[Intel-gfx] [PATCH v2 1/3] drm: Add support for panic message output

Thu Mar 14 04:45:32 UTC 2019

Hi,

On Wed, Mar 13, 2019 at 09:35:05AM +0100, Daniel Vetter wrote:
> On Tue, Mar 12, 2019 at 11:13:03PM +0100, Ahmed S. Darwish wrote:
> > On Mon, Mar 11, 2019 at 11:33:15PM +0100, Noralf Trønnes wrote:
> > > Den 11.03.2019 20.23, skrev Daniel Vetter:
[……]
> > > >
> > > > class_for_each_device uses klist, which only uses an irqsave spinlock. I
> > > > think that's good enough. Comment to that effect would be good e.g.
> > > >
> > > > 	/* based on klist, which uses only a spin_lock_irqsave, which we
> > > > 	 * assume still works */
> > > >
> > > > If we aim for perfect this should be a trylock still, maybe using our own
> > > > device list.
> > > >
> >
> > I definitely agree here.
> >
> > The lock may already be locked either by a stopped CPU, or by the
> > very same CPU we execute panic() on (e.g. NMI panic() on the
> > printing CPU).
> >
> > This is why it's very common for example in serial consoles, which
> > are usually careful about re-entrance and panic contexts, to do:
> >
> >   xxxxxx_console_write(...) {
> > 	if (oops_in_progress)
> > 		locked = spin_trylock_irqsave(&port->lock, flags);
> > 	else
> > 		spin_lock_irqsave(&port->lock, flags);
> >   }
> >
> > I'm quite positive we should do the same for panic drm drivers.
>
> Yeah Ideally all the locking in the drm path would be trylock only.
>
> I wonder whether lockdep could help us validate this, with some "don't
> allow anything except trylocks in this context". It's easy to audit the
> core code with review, but drivers are much tougher. And often end up with
> really deep callchains to get at the backing buffers.
[……]
> > > > Instead what I had in mind is to recreate the worst
> > > > possible panic context as much as feasible (disabling interrupts should be
> > > > a good start, maybe we can even do an nmi callback), and then call our
> > > > panic implementation. That way we can test the panic handler in a
> > > > non-destructive way (i.e. aside from last dmesg lines printed to the
> > > > screen nothing bad happens to the kernel: No real panic, no oops, no
> > > > tainting).
> > >
> > > The interrupt case I can do, nmi I have no idea.
> > >
> >
> > I agree too. Disabling interrupts + CONFIG_DEBUG_ATOMIC_SLEEP
> > would be a nice non-destructive test-case emulation.
>
> See above, if we can somehow emulate "all locks are held, only allow
> trylock" with lockdep that would be great too.
>

Hmmmm, to prototype things faster, I'll do it as a hook:

   spin_lock(spinlock_t *lock)
   {
        might_spin_forever_under_panic_path();
        ...
   }

Just like how mutexes and DEBUG_ATOMIC_SLEEP do it today:

   void mutex_lock(struct mutex *lock)
   {
        might_sleep();
        ...
   }

Hopefully the locking maintainers can accept something like this.
If not, let's play with lockdep (which is a bit complex).

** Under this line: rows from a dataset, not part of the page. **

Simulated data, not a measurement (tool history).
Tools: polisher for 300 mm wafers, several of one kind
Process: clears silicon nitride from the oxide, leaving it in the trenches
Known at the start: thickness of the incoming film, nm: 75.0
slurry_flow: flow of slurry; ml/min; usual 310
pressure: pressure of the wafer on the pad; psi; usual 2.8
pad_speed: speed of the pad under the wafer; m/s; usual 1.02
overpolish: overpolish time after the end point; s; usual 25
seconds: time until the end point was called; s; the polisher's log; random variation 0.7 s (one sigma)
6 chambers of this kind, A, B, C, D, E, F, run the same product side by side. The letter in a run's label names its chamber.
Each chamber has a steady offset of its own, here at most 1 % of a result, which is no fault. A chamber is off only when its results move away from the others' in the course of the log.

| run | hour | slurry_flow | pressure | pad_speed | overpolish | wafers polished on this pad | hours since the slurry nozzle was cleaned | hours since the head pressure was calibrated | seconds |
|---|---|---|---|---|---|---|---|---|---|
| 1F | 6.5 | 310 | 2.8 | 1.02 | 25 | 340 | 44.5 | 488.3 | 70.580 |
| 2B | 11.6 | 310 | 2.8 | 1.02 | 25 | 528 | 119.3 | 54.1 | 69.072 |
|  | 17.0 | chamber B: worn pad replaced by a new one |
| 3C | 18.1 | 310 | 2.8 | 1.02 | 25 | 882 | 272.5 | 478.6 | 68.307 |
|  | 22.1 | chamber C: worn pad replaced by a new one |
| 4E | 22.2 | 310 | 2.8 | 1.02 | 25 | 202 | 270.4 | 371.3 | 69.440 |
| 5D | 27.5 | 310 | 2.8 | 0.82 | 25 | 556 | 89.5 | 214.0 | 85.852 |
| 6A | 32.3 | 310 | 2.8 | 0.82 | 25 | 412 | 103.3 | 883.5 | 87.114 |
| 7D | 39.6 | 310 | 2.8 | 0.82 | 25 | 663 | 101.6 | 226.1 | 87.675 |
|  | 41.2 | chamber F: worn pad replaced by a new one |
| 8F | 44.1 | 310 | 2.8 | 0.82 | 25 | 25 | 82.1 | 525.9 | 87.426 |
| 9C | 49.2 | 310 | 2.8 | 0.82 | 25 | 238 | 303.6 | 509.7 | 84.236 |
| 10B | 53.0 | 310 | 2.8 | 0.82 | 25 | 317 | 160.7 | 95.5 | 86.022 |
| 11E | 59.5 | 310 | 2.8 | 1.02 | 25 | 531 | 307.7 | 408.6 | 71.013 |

===> Thanks to Sebastian for suggesting this!

> Plus nmi context, once/if that somehow becomes relevant.
>
> The thing that killed the old drm panic handling code definitely was that
> we flat out couldnt' test it except with real oopses. And that's just
> whack-a-mole and bug reporter frustration if you first have a few patch
> iterations around "oh sry, it's still some oops in the panic handler, not
> the first one that we're seeing" :-/
>

Oh, that's a critical point:

   full data > some data > no data > invalid/useless data

First impressions for the feature will definitely count. Hopefully
the hooks above and some heavy DRM CI testing __beforehand__ can
improve things before publishing to a wider audience..

Cheers,

--
darwi
http://darwish.chasingpointers.com